For someone who “fell into” cars, they’ve certainly been good to her—the Supercar Blondie network of social channels that includes Supercarblondie.com has 110 million subscribers, including 18.4 million on YouTube and 56 million on Facebook. The content has 2 billion views per month, according to the company.
Hirschi, whose first car was a lowly Mitsubishi Lancer, produces the Supercar Blondie content with her husband, Nik Hirschi, who is Swiss. The radio show was on the Arabian Radio Network in Dubai from 2012 to 2017. Dubai is full of supercars, and Hirschi, then known as “Radio Blondie,” said it was a natural fit to drive some of them—Bentleys, McLarens, Ferraris—for on-air features. The independent Supercar Blondie content creation company was launched in Dubai (where Nik Hirschi worked at Bloomberg, Barclays, and Thomson Reuters) in 2017 and has been growing ever since.
“I just loved supercars, and what started out as a hobby after I was loaned a Bentley Flying Spur to drive around Dubai eventually got more serious,” Alex Hirschi says. “We started filming my encounters with cars and uploading the video to our channel.” These days the couple travels 300 days a year; Penta first caught up with them at the Consumer Electronics Show in Las Vegas .

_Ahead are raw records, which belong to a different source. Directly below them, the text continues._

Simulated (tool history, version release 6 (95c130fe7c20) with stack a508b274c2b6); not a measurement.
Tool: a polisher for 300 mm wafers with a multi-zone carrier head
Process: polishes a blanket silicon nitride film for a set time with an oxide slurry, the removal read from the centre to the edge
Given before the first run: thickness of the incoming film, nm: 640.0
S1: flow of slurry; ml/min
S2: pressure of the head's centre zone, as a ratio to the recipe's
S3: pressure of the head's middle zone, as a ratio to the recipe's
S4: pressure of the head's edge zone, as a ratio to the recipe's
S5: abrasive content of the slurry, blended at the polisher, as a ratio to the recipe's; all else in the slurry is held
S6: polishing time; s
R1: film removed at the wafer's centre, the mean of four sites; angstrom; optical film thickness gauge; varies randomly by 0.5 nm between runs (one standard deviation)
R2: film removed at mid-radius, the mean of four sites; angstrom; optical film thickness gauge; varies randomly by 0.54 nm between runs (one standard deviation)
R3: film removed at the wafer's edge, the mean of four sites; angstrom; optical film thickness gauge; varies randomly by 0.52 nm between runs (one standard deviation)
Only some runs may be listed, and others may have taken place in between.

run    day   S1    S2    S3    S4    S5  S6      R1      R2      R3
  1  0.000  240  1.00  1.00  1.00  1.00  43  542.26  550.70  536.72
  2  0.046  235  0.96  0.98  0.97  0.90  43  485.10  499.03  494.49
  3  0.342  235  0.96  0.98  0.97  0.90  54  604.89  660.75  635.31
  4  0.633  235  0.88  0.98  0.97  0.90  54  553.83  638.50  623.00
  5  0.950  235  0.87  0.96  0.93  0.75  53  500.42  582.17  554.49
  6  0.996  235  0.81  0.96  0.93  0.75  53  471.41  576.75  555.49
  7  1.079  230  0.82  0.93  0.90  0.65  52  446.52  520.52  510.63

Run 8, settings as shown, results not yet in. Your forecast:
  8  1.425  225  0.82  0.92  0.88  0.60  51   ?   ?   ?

And now SB Media Group, based in London with 65 employees, Nik as CEO and Alex as the co-founder and on-air talent, is going into the auto auction business. SBX Cars, based in California, launched this week. The inaugural inventory goes beyond cars, and includes an electric Tyde hydrofoil yacht designed by BMW. There’s also a no-reserve Tesla Cybertruck, a one-of-nine Lamborghini Veneno Roadster, and a one-of-three Lamborghini Veneno Coupe. Likely attracting attention will be the first public auctions of the Mercedes-AMG One and the Hyperion XP-1 hydrogen-powered prototype. There were three LaFerrari prototypes, and one will be auctioned by SBX Cars.
A collection of John Player Special Lotus F1 racing cars will also be auctioned, as well as Lotus transporters, and founder Colin Chapman’s personal plane and some vehicles from his garage. Other high-dollar items include a Mercedes 300SL “Gullwing,” a Lamborghini Miura, a BMW 507, and an Aston Martin DB5. The estimated valuation of the auction lots consigned is US$100 million.
The auctions will be online, but there could be some in-person events in the future. “We’re going to be the only digital auction site that focuses on the high end,” Nik Hirschi says. “We will focus on cars that are super-cool, with many that are one-of-a-kind, and we’re going to be attracting collectors from all over the world. Every car will be represented on the site with 200 photographs, taken by our global network.” Video will also be available.
SBX Cars says it will speed up the process for consignors, with just a few weeks until their cars become available on the site. Once up, the vehicles will remain available for one to two weeks. SBX Cars Auction Director Lance Butler, a Bonhams veteran, said in a statement that the auction “introduces our clients to a far easier buying and selling process, all while accessing one of the world’s largest global audiences by way of Supercar Blondie.”
Mercedes 300SLs, Aston Martin DB5s, and BMW 507s are frequently auctioned around the globe, but SBX features some true exotics.